32,000 Nevada Solar Homeowners Will See Favorable Rate Change in Net Metering Win

Much of the solar industry has kept a close eye on the state of Nevada this year following a major net metering setback that rolled out at the beginning of 2016. The state Public Utilities Commission (PUC) significantly reduced the value of net metering credits, removing a primary incentive to go solar in one of the most popular states for rooftop photovoltaics. Industry stakeholders have debated the Nevada net metering decision throughout the year with one particular group as the focus of discussion: homeowners who had already gone solar before retroactive rate changes were announced. Essentially, these are the people who lost the financial benefits of solar after signing a contract that locked them into a solar panel system.

This week, the prayers of that group of homeowners were answered when NV Energy announced that 32,000 Nevada homeowners will be grandfathered in under the original net metering rates that offered retail rate bill credits for surplus energy production. The next and final step for the proposal is a review by the PUC, which will determine whether or not the proposal succeeds in restoring solar’s benefits to homeowners and the state of Nevada.

Whole Foods Launches Solar Initiative, Installing Panels on 100 Locations

Whole Foods is making a name for itself as a leading corporation in support of solar power, and for good reason. In addition to the company’s all-natural, sustainable brand, the fact that Whole Foods hails from Austin, Texas – one of the top cities for solar energy in the United States – makes the grocery giant’s commitment to solar a very sensible one. That commitment was as bright as ever this week when Whole Foods announced it will install solar on 100 more of its U.S., U.K. and Canadian locations in an effort to slash its carbon footprint and exemplify the corporate social responsibility movement. Whole Foods won’t be alone in taking on this massive project – they have teamed up with installer giants NRG and SolarCity to expedite the installation process and eventually install solar panels in every single region that they operate.
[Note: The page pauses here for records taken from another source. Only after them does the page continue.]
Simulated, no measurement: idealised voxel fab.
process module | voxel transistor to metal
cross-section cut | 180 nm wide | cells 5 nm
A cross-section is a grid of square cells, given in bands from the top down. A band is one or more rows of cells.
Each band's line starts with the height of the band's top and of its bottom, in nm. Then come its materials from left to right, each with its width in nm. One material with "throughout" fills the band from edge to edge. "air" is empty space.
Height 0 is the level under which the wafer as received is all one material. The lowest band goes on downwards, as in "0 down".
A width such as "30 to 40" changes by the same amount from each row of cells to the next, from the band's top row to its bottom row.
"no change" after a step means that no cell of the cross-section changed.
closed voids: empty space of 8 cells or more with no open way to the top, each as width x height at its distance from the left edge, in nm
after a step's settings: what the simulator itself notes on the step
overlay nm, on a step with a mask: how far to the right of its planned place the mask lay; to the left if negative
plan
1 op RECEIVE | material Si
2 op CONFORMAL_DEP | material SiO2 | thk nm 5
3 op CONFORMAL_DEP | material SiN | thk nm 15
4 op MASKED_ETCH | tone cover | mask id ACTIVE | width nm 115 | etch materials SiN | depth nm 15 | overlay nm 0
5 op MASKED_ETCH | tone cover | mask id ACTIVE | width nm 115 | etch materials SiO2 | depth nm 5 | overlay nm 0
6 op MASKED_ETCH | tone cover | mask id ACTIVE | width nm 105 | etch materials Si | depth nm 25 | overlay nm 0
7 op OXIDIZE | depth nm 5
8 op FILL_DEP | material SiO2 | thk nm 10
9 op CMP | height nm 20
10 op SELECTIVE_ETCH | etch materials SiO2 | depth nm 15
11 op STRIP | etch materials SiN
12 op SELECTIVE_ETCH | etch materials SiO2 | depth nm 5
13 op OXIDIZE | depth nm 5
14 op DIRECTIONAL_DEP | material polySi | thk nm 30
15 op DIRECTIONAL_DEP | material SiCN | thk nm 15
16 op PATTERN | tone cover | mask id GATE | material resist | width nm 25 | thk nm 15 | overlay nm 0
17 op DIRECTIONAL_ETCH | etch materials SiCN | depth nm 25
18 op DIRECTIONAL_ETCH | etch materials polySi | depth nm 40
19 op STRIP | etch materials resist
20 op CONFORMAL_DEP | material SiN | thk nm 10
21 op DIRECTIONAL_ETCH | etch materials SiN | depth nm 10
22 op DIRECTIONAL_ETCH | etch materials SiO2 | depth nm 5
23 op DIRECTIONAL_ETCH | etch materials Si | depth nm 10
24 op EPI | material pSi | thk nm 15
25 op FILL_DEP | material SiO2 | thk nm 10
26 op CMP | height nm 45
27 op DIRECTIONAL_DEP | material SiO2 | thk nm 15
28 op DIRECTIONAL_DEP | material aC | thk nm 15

To date, only 20 of Whole Foods’ 439 stores are running on solar power. America’s green grocer will now pursue a six-times increase – guaranteed to garner notable press and consumer attention – and is doing so more than just for Mother Earth. “We think this is a good way also to be protecting against potential future energy cost increases,” said Kathy Loftus, Global Sustainability Leader for Whole Foods. “We’re doing what’s right for the environment, but we’re also doing what’s right for the business.”